Encoding Categorical attributes

machine_learning
data_science

#1

What if there are already many no of columns and also the categorical columns have categories around 30 or so.Is it a good idea to use one hot encoding ,because that will lead to too many no of columns.

What is the best way to encode in such cases?


#2

Hi,

There is a question you need to ask. Whether the categorical variable has an inherent order within it or not. If there is an order, you are better off label encoding it as this would preserve the order. However, if there is no order then you should go with one hot encoding. If dataset is too large for memory requirement to become a concern you could store it as a sparse matrix.

Regards
Ankit


#3

Hi there!

First of all you need an automated way of spotting the categorical features instead of tracking them yourself. One way to do this is with the following code:

cat_feat = []
for f in df.columns:
    if df[f].dtypes == 'object':
    cat_feat.append(f)

That will provide you with a list of all categorical (string) variables. Then you must decide what kind of encoding you need. For ONE-HOT I would suggest:

df = pd.get_dummies(df, columns = cat_feat)

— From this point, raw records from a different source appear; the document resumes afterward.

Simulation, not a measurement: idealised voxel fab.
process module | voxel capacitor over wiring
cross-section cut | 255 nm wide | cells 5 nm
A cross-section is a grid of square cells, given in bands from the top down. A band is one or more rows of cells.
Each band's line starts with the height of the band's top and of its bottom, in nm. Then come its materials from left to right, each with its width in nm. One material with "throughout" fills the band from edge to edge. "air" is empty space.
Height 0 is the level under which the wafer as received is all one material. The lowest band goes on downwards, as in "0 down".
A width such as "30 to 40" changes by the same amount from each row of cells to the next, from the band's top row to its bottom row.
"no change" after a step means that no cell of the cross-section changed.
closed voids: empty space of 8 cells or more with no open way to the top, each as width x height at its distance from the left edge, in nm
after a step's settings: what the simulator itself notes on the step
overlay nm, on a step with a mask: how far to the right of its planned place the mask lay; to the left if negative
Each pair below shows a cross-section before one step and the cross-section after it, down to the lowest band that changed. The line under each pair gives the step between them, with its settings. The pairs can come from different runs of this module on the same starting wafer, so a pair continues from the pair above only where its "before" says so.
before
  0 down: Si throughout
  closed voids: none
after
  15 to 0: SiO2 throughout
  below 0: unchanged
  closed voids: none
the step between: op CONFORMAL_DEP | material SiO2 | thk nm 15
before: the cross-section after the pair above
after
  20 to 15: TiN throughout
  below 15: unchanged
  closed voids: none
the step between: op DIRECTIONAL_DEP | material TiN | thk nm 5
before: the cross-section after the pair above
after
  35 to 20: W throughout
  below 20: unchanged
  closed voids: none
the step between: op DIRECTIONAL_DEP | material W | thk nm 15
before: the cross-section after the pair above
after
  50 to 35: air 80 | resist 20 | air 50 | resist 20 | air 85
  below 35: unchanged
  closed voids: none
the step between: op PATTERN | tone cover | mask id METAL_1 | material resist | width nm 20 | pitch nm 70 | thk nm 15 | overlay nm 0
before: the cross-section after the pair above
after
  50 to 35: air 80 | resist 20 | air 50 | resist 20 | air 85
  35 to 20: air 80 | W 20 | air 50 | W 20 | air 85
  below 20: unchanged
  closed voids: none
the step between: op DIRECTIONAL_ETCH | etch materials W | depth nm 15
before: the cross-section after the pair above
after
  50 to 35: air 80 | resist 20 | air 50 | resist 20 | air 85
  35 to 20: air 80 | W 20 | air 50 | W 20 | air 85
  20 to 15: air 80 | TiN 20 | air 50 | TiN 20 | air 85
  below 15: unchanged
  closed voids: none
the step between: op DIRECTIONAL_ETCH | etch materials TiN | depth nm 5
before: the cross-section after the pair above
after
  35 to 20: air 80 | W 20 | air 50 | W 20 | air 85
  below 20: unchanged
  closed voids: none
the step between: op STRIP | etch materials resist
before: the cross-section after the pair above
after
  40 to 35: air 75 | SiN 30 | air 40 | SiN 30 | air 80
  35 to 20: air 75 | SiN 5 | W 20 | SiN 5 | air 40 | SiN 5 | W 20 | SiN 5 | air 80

If you think this will turn your initial dataframe in a very large dataframe and you will run out of memory, you can also label encode your features (not as good a solution as ONE-HOT though):

for col in cat_feat:
    df[col] = df[col].cat.codes

Please forgive the absence of indentation, I don’t know how to do that in this forum. Make sure you properly indent the code above. :slight_smile:


#4

The categorical attribuutes are nominal. So Label encoding is not just the solution.